DaehwanKimLab / hisat2

Graph-based alignment (Hierarchical Graph FM index)
GNU General Public License v3.0
479 stars 119 forks source link

hisat2_read_statistics.py fails to infer FASTQ input #255

Open egaffo opened 4 years ago

egaffo commented 4 years ago

in HISAT2 v2.2.0 the hisat2_read_statistics.py infers the input read file format from the filename extension: after removing possible compression extension, it checks either "fq" of "fastq" and, if not present, it switches to read lines as they were in FASTA format. I think it should get the input format from calling scripts instead of inferring it, since it can cause downstream scripts to fail (f.i. the hisat2-align-s) because of wrong read statistics, as it occurred to me.

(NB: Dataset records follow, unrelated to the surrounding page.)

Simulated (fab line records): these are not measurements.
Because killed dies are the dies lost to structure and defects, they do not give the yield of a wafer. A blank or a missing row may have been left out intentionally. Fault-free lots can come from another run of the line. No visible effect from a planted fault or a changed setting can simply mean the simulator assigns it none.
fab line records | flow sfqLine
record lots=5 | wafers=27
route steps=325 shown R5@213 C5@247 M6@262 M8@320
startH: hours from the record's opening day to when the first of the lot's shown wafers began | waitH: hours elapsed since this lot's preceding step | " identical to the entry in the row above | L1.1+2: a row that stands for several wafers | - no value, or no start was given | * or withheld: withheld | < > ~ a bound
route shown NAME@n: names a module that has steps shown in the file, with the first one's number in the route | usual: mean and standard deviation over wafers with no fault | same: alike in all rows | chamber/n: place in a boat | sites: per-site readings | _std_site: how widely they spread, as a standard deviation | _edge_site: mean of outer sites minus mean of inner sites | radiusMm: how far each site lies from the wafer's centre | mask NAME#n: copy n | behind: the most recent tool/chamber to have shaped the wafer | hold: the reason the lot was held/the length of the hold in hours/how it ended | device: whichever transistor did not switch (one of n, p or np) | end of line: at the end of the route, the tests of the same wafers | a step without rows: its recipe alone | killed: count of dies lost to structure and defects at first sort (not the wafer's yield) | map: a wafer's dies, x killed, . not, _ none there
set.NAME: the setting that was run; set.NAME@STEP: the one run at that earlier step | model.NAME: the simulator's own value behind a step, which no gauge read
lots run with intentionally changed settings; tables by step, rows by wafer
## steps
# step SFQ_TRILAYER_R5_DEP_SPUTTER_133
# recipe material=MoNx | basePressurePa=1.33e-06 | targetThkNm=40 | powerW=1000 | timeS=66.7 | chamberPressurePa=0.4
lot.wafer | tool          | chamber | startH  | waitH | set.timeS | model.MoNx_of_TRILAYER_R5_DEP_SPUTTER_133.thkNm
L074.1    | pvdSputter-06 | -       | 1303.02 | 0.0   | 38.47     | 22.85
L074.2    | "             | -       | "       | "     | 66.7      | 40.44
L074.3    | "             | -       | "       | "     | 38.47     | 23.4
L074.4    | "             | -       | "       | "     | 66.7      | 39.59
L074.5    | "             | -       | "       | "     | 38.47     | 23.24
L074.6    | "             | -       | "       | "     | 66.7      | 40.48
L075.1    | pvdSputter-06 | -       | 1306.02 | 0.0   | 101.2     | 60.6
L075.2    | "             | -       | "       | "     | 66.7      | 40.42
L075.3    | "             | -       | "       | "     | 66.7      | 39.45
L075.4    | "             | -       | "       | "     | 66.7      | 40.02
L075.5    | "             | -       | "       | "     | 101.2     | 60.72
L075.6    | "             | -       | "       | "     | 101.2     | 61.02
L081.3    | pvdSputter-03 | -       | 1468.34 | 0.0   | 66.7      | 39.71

Note that some read preprocessing tools, say Trimmomatic, output filenames different from *.fq.gz or alike (f.i. SRR445016_1.fq.P.qtrim.gz) and you may give those files to HISAT2. However,

  1. in the hisat2 help no costraint is specified for read filenames,
  2. hisat default is to read fastq (-q option), so why hisat2_read_statistics.py guesses the file format ? and, most importantly,
  3. no error nor warning is given from hisat2_read_statistics.py, so you end up with a unexplainable "--read-lengths arg must be at least 20" error when the hisat2-align-s executes.

Hope it helps

parkchanhee commented 4 years ago

@egaffo

Thank you for your suggestion. I know there are some bugs and improvements in the script. We will consider your suggestions in future release.